Kafka Disaster Recovery: Multi-Region Patterns (2026)

Kafka's in-cluster replication handles single-broker and single-AZ failures well, but a full region outage demands deliberate design. This article lays out a DR strategy starting from RPO/RTO targets and the practical patterns for cross-region replication with MirrorMaker 2 or Cluster Linking.

Confluent CCAAK heavily tests durability parameters, replication mechanisms, client behavior during failover, and offset synchronization. This guide is written for both real operations and exam day — designs and procedures you can defend either way.

Start with RPO/RTO and the Failure Model

Every DR design starts by fixing the failure scope and SLOs (RPO/RTO). A region outage covers network partitions and power loss; cross-cluster replication is asynchronous, so RPO will never be zero. The smaller you push RPO, the sharper the trade-off becomes between link bandwidth, latency, and cost.

Treat in-cluster durability and cross-cluster durability as separate problems. The first is controlled by min.insync.replicas, acks, and unclean.leader.election.enable. The second is controlled by MirrorMaker 2 or Cluster Linking lag, checkpoint cadence, and the promotion procedure during failure.

Pin down the failure model: AZ failure, region outage, partial network partition (avoid split-brain)
Quantify SLOs: RPO (e.g., ≤ 60s), RTO (e.g., ≤ 15 min)
Non-functional requirements: guaranteed bandwidth, encryption, audit, latency ceiling
Test cadence: automate quarterly DR drills with planned outages

Core durability settings (broker and producer)

# server.properties（クラスタ内の耐久性）
min.insync.replicas=2
unclean.leader.election.enable=false
replica.lag.time.max.ms=30000
# リージョン内のゾーン配置に合わせる
broker.rack=az-a

# プロデューサ設定（書き込みの耐久性）
acks=all
enable.idempotence=true
max.in.flight.requests.per.connection=1
retries=1000000
request.timeout.ms=30000
delivery.timeout.ms=120000

Cross-Region Replication: Options and Comparison

Kafka does not provide native synchronous replication across regions. The standard options are MirrorMaker 2 (built on Apache Kafka Connect) and Confluent's Cluster Linking. Both are asynchronous by design, and RPO is the sum of network latency and processing lag.
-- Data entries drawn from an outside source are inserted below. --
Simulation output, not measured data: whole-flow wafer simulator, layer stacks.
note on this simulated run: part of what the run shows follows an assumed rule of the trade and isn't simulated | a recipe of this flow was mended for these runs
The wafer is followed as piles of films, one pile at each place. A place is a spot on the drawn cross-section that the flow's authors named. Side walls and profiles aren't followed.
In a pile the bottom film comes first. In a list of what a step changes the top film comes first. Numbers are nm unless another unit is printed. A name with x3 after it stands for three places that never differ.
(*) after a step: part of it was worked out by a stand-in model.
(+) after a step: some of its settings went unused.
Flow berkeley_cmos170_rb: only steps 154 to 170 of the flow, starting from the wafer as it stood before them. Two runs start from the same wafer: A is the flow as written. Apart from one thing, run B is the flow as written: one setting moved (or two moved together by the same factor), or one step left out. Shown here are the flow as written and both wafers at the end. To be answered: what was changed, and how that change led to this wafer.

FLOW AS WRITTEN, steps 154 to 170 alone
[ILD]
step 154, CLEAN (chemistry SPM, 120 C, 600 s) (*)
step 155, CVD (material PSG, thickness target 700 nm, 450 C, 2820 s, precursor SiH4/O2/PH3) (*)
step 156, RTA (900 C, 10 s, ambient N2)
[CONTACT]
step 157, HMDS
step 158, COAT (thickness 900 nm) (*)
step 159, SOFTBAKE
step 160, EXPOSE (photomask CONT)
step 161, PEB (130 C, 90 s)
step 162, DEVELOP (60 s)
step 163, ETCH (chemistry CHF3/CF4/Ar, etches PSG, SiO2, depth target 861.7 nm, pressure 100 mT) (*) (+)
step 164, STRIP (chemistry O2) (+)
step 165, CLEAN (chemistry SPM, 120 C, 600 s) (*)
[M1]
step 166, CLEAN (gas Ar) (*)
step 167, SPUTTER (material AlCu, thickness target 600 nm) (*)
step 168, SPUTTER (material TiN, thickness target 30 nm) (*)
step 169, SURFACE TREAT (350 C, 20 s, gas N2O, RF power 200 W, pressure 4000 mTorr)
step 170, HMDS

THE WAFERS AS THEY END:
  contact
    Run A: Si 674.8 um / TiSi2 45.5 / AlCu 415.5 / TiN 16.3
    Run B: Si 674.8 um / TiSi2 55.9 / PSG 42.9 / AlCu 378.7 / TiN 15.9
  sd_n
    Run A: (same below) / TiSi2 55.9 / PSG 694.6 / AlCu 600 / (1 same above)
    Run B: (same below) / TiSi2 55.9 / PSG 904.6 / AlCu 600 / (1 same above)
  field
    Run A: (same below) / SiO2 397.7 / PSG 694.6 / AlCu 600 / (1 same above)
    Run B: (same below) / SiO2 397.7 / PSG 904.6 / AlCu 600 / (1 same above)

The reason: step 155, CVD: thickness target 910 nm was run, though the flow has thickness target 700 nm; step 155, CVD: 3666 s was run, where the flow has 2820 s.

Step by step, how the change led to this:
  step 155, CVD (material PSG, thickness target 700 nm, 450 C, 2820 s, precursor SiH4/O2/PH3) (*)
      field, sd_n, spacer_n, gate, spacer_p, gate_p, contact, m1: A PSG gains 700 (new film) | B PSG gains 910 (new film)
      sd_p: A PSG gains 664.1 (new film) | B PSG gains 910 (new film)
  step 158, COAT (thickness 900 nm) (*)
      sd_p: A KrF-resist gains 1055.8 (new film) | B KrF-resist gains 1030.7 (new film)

MirrorMaker 2 is open source, supports flexible topologies, and uses checkpoints to translate consumer group offsets. Cluster Linking is a broker-level link with low mirror-topic lag and simpler operations, but it requires Confluent Platform or Confluent Cloud.

Choose Cluster Linking for operational simplicity; choose MirrorMaker 2 for fine-grained control and a fully open-source stack
Both are asynchronous. Driving RPO toward zero requires aggressive bandwidth, latency, and buffer monitoring
Active-active is hard — duplicates and ordering skew are real. Nail down active-passive procedures first

Approach	Implementation Scope	Offset Sync	Typical Lag
MirrorMaker 2	Connectors running on Kafka Connect	Translatable via checkpoints	Seconds to tens of seconds (load-dependent)
Cluster Linking	Broker-native (Confluent)	Translated within the link (mirror topics)	Low latency (per topic)
Storage/snapshot copy	External mechanism (not recommended)	Not possible	Large (minutes to hours)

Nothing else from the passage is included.